Uncoalesced global loads

JKS1e6.pdf (1.0 MB)

I ran the profiling tool/NSIGHT Compute for my CUDA C implementation (results attached). I have been running into this issue: “Uncoalesced global accesses” (at the bottom of the pdf).

I understand that threads are not accessing array elements in order. The code in some places uses indirect access, for example, b[ a[threadId] ]. Could this be one of the causes?

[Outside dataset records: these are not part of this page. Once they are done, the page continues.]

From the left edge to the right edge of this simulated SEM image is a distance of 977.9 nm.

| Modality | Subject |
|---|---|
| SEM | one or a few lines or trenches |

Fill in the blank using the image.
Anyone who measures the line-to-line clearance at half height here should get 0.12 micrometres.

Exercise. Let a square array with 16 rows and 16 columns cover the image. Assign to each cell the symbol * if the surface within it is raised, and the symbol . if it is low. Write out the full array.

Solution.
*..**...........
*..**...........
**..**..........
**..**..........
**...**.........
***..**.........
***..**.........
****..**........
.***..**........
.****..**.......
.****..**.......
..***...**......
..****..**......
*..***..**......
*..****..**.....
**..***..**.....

Is there a way to determine which section/s of the code is causing this error? What is the 14 digit string at the end of the error (uncoalesced global access) pointing to?

It could be.

This blog demonstrates a method to identify specific lines of source code that are leading to various nsight compute reports. I recommend reviewing all 3 parts of the blog. For this question, focus on the steps that look at the source report page. Be sure to compile your app with -lineinfo

It is a PC (program counter) address - the address of the (SASS) instruction that the observation is being reported against. Rather than try to use this info, I suggest using the method I already indicated.

Note that for questions on nsight compute we have a dedicated forum you can use.

I was able to identify the biggest bottleneck to the performance, and it seems to come down to these lines (attached
JKS1e6.pdf (191.8 KB)
NSIGHT Compute Report):

    for(int i=0; i<3; i++){
        Localalpha[i] =  alpha[ix*3+i];
        Localbeta[i] =   beta[ix*3+i];
        Localvx[i] =  vx[index[ix*3+i]-1];
        Localvy[i] =  vy[index[ix*3+i]-1];
    }

The memory access patterns are not ideal primarily due to the indirect accesses and the striding. Are there any hacks for indirect accesses and striding that may make it more “GPU friendly” (or improve the memory access patterns)?

I did not look at the PDF.

Avoid indirect addressing, as it typically results in irregular access patterns that significantly degrade GPU memory throughput, in addition to increasing the bandwidth requirements. I don’t know the context of this snippet. Maybe you can alleviate the problem by blocking and buffering in shared memory?

You could experiment with using the float3 type for vx, vy, alpha, beta. My assumption is that there is a reason all of these are written as triplets. This may or may not result in better performance, which is why I use the word “experiment”.